Yeah I know there are instances of upgrades killing features that optimize for speed. Happens all the more often when there are layers involved for instance for a while LVM killed performance that you got out of the underlying devices. I tend not to automatically upgrade critical production stuff that works unless I need a new feature, for that very reason.

Not concerned here because the dots are all joined up. The spec published by IBM (but not Dell) matches the throughput test I've done, which matches the benchmarks done on the all.thingsit blog, give or take 20%. lower level benchmarks match higher level ones. Stuff like that.

As for RAID5 I've not tested it yet but that is very clearly what the IBM manual says vs RAID10. Something about the firmware in the controllers optimized for RAID5 LUNs It may not really be worth it because if the whole shabang is capped at around 400mb/sec or so then there isn't a lot of point increasing sequential read throughput from 200mb/sec to perhaps 300mb/sec with the potential to slightly decrease write speed unless you really need the extra space RAID5 provides. There is also the issue that if all the drives are the same age they may start failing in batches and in that case you probably want RAID10 not RAID5 as it can suffer more drive failures!

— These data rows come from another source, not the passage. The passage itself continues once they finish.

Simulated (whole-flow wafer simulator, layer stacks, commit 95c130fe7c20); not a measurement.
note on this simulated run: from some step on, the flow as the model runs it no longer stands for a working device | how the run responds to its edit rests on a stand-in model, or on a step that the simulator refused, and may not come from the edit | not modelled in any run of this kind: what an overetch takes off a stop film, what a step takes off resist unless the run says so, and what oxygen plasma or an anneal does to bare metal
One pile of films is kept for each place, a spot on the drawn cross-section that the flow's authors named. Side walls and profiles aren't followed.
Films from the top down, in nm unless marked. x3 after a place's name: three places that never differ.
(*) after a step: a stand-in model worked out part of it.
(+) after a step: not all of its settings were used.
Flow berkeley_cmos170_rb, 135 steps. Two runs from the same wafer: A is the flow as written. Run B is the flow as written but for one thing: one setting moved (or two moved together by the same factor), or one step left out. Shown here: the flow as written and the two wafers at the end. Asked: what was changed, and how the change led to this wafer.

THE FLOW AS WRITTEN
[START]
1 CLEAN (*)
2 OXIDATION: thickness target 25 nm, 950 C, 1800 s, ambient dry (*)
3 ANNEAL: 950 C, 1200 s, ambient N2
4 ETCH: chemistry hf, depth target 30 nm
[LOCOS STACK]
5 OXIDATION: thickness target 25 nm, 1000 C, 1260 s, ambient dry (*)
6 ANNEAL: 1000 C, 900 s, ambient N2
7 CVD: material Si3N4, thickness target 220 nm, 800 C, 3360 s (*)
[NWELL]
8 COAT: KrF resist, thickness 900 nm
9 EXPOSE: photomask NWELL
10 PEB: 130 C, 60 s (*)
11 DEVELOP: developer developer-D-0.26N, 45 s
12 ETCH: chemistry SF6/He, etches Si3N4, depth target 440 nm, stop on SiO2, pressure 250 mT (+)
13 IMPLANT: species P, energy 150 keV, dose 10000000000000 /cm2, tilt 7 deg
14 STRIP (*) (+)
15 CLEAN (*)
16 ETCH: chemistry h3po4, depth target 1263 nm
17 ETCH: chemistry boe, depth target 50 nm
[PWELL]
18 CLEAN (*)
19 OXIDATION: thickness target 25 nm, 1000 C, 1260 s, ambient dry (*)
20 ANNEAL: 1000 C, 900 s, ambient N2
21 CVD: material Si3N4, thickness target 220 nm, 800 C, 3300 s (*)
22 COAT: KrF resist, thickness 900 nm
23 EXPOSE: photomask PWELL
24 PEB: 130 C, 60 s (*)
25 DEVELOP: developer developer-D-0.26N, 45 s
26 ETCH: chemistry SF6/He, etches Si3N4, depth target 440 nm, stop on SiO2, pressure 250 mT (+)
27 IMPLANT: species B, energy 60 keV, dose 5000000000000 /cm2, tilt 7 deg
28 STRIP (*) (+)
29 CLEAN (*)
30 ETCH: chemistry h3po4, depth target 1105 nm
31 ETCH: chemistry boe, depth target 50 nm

The MD3000 stores the firmware on the pluggable controllers (I think). Anyway, it stores nothing on the drives thats for sure. The firmware isn't very large, or complex. It does support some basic performance collection so you can check if you have drive hot spots but the management interface does not give you any tools to review this info - you're on your own sucking that data out and plotting it or whatever. There are also those two "unlockable" features at ridiculous cost to look at (LUN copy and LUN snapshot). I'm not bothering with them because LVM2 gives the same thing for free.